Quite apart from the generally low level of interest in EEC matters, the fact is that such an action has no conceivable parallel in the British system of Government. It is therefore difficult for a Briton to comprehend what is involved. The absence of a written constitution in this country means that the law is rarely called into play in British political life.
Yet the threatened action by MEP's has implications going far beyond that.
The facts are quite simple. The Treaty of Rome, which is the constitution of the EEC, has a whole section devoted to transport. This is one of only four sections grouped under the heading "Foundations of the Community"; the others are free movement of goods, free movement of persons, services and capital, and agriculture. So tie founding fathers of the EEC saw transport as being in the big league right from the start.
Substantial progress has been made on the other three points. Goods, persons, services and capital move freely between member States. And while the Common Agricultural Policy may be absurd, it is undoubtedly fully developed. All this emphasises that transport is still stuck in a dead-end.
An examination of the duties laid on the Council by the Treaty of Rome begins to shed light on the problems faced. The first task was to adopt "common rules applicable to international transport" between or across Member States. Immediately this spotlighted the basic conflict between those countries who favoured freedom and those who were more restrictive. This in time turned into the argument about whether "harmonisation of conditions of competition" leg, on taxation, or on weights and dimensions) should be achieved before greater freedom of movement is permitted, or whether liberalisation and harmonisation should go forward hand in hand.
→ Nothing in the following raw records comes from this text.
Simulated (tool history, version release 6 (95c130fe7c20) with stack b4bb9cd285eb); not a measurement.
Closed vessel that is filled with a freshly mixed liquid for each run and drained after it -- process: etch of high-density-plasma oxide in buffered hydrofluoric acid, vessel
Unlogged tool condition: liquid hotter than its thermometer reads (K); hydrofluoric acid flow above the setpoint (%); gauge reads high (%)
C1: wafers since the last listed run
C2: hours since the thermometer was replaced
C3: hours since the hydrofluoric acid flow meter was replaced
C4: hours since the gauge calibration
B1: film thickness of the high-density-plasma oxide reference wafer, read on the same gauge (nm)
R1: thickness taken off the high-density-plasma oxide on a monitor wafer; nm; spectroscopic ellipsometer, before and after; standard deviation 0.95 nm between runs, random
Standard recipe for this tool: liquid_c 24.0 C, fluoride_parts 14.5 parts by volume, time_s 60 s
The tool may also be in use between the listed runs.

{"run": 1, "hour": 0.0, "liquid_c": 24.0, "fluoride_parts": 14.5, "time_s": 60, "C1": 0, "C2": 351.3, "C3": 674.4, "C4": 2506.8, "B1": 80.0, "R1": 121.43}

This argument persists, and will be rehashed yet again when the Transport Ministers meet in the middle of this month to discuss, among other things, a miniscule increase in the Community Quota, the admission of duty-free fuel, and the future of international road haulage tariffs.
Meanwhile Britain's sorely tried international hauliers need no reminding of how little progress has been made in the development of the common rules demanded by the Treaty. Far from permit restrictions being abolished. Ministers have not even been able to agree whether these unloved documents, when used by articulated vehicles, should apply to the tractor or the semitrailer. This would be lamentable lack of progress after five years; after more than 25 it is a disgrace.
It is therefore not surprising that during the debate not a single MEP, from any country, defended the Council. The German President of the Parliament's Transport Committee, Horst Seefeld, admitted that taking the Council to court would be seen by some as a last resort. However, he argued that the Council should not be given a blank cheque for inactivity, and only 12 MEP's disagreed.
So what, if anything, will happen? And does it matter? There are a number of possible answers.
First, the case may never come to court. The Article of the Treaty of Rome under which the Parliament has acted gives the Council two months in which to remedy the complaint. If this is not done the legal action must go ahead within the following two months.
On the very last day of the two-month period the Council submitted a long memorandum to the Parliament, attempting to justify its actions in the light of the duty laid on it by the Treaty. It was able to draw attention to a large number of Regulations and Directives which it had adopted. But it scarcely acknowledged the weaknesses of much of that legislation, both in its contents and the varying ways in which it is interpreted and applied in different Member States. It is doubtful whether this will satisfy MEP's. It tells them nothing that they did not already know.
But the threat of legal action may act as a spur to further progress when Transport Ministers meet in the Council later this month. Certainly they will not want to provide MEP's with even more ammunition.
Even more welcome is the prospect of progress on the admission of duty-free fuel. The ludicrously low limits applied by some countries are bad enough. The associated delays in border crossings caused by the procedures to dip tanks, assess the duty payable and complete the relevant paper-work are even worse.
Britain has long pressed for the Community to legislate for the free admission of all fuel in vehicles' normal tanks with, as very much a second best solution, a realistic limit — say 200 litres instead of the 50 or 100 imposed in some countries. This has been consistently refused until now, and was among the dozens of proposals which had more or less disappeared from view. Suddenly it has appeared on the agenda for this month's Transport Council. Its fate might well be regarded by MEP's as a litmus test for a change of attitude by the Council.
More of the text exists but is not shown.